What happens as a result of Jeff Bezos’ acquisition of the Washington Post could turn out to be the story of the resurrection of the newspaper publishing industry. If it works, it will be the dawn of a new era, one that our society desperately needs.
This is the beginning of a story about a Brand re-imagined and re-invented. This is all about what they deliver and how they deliver it – with particular emphasis on how they deliver it.
We must not let journalism die. It’s almost the only form of in-depth news coverage and real analysis left (there are still some magazines that do that, but they’re dying too). It’s the only place where investigative reporting exists. It’s not perfect and it is too often laced with editorial viewpoints, but it’s the closest thing to objective depth that we have.

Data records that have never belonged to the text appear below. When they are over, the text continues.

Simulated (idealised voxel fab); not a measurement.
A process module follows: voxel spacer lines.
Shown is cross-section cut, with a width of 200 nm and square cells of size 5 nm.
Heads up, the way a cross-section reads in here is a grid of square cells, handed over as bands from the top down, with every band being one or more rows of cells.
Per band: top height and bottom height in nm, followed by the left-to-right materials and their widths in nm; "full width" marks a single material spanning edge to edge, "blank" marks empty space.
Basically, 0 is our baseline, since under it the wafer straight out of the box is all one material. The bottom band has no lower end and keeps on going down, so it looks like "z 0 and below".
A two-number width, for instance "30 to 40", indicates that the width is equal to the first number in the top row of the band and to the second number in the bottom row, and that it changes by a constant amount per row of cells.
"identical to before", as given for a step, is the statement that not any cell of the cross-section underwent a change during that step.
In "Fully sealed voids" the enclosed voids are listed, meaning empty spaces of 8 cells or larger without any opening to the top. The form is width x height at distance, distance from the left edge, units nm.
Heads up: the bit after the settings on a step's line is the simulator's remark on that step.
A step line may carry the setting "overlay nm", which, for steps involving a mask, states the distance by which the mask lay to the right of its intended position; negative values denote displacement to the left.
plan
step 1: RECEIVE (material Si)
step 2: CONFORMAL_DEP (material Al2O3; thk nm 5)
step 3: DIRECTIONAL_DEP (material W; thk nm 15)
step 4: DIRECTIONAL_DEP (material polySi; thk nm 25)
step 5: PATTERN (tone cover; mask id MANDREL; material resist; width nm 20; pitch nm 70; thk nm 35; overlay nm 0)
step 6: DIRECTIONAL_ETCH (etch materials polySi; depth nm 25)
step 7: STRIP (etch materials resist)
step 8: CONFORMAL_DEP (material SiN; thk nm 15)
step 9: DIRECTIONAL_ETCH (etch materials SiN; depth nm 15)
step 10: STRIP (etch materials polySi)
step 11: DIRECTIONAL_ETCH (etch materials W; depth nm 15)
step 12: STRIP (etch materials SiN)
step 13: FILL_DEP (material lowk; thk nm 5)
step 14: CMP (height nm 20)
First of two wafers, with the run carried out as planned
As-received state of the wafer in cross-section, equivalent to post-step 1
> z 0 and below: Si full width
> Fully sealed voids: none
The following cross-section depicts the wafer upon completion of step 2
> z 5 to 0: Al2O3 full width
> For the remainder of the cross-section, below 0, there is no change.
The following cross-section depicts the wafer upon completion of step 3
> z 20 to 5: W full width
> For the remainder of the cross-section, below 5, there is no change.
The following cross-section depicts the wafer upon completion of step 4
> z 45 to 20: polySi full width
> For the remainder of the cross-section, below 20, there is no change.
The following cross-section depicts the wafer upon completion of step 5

The “citizen journalism” that exists on the Internet is 99 percent pure crap (and I think I’m being generous). It’s unsubstantiated, fear driven, biased, ideological, I want my fifteen minutes of fame, garbage.
Most television news is a bunch of talking heads reading sound bites from a teleprompter. Where’s the depth? Oh, sorry, we have to take a commercial break – about 20 minutes worth for each 40 minutes of content.
So what does Jeff Bezos bring to the party? Plenty.
Creativity, for starters. And not just ordinary creativity; he brings the creative juices of an outsider to newspaper publishing. He’s not trapped in the prison of tradition. He’s an experimenter. He’ll try stuff that’s never been done before. Much of it will fail. That won’t bother him because some of it will stick. What sticks will become the new way that news is disseminated – and paid for.
Jeff is a long-term thinker. He’s well financed. He doesn’t have to answer to Wall Street’s relentless hunger for short-term results, double-digit growth rates, and shareholders’ insatiable demands for immediate increased wealth.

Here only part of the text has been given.